質問

We have a cross platform mobile app that uses a native C library to read some data (among other things). On Android the data is in a obb file that we get using the Expansion APK mechanism. This has been working very well for us. However, we've found that on the 2nd generation (2013) Nexus 7 table and on Nexus 5 phones, we are reading some data from the obb that is corrupted. The actual obb file is not corrupted, but what we read from it is.

The best example I have is with WebView reading an HTML file from the mounted obb. The first part of the HTML will be fine and then there is gibberish in the second part. Interestingly, the gibberish is recognizable as binary data from elsewhere in the obb. It is almost like the Android code that reads the obb is getting the block mapping wrong.

I've narrowed it down to being triggered by some C code that reads objects out of the obb. If I comment this out, the HTML will be fine when I later access it. Now it is possible there are bugs in the C code, but this library has been used on two other platforms without issues. It also works just fine on a first generation Nexus 7 and on other non-Nexus devices.

So does anyone have any thoughts about what this could be? It seems to happen with both Android 4.3.x and Android 4.4.x on these Nexus devices. What could be different hardware-wise that could cause this corruption? I assume things like the C library come with Android and aren't built into the firmware somehow?

役に立ちましたか?

解決

I had the exact same problem, randomly corrupted assets when reading from the OBB in a native C library using stdio functions. Segments of 128 bytes were consistently corrupted in the mounted OBB. Any changes in the data would shift the byte segment, resulting in a different asset being corrupted. This was only a problem for phones running O/S v.4.4.x(KitKat) and v.5.x.x(Lollipop), phones running 6.x.x(Marshmallow) and later are unaffected as far as I know.

To circumvent this, rather than mounting the .obb, I ended up using the alternate .zip method as outlined here: https://developer.android.com/google/play/expansion-files.html.
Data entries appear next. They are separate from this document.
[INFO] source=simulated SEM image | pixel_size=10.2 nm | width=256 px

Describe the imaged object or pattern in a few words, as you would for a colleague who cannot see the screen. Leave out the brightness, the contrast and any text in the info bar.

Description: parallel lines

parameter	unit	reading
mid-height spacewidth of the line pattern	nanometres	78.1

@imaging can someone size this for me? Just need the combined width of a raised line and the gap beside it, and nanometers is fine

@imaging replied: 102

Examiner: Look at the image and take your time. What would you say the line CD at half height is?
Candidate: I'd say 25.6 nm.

I simply packed the data into a .zip with 0 compression(store), renamed to .obb, uploaded it to google play. When the user first starts the app, I extract the file to external storage using the APK Expansion Zip Library and then read the files directly rather than via mounting. This results in the app being twice the size on the phone, but it's preferable to being completely broken on some systems due to corrupted data.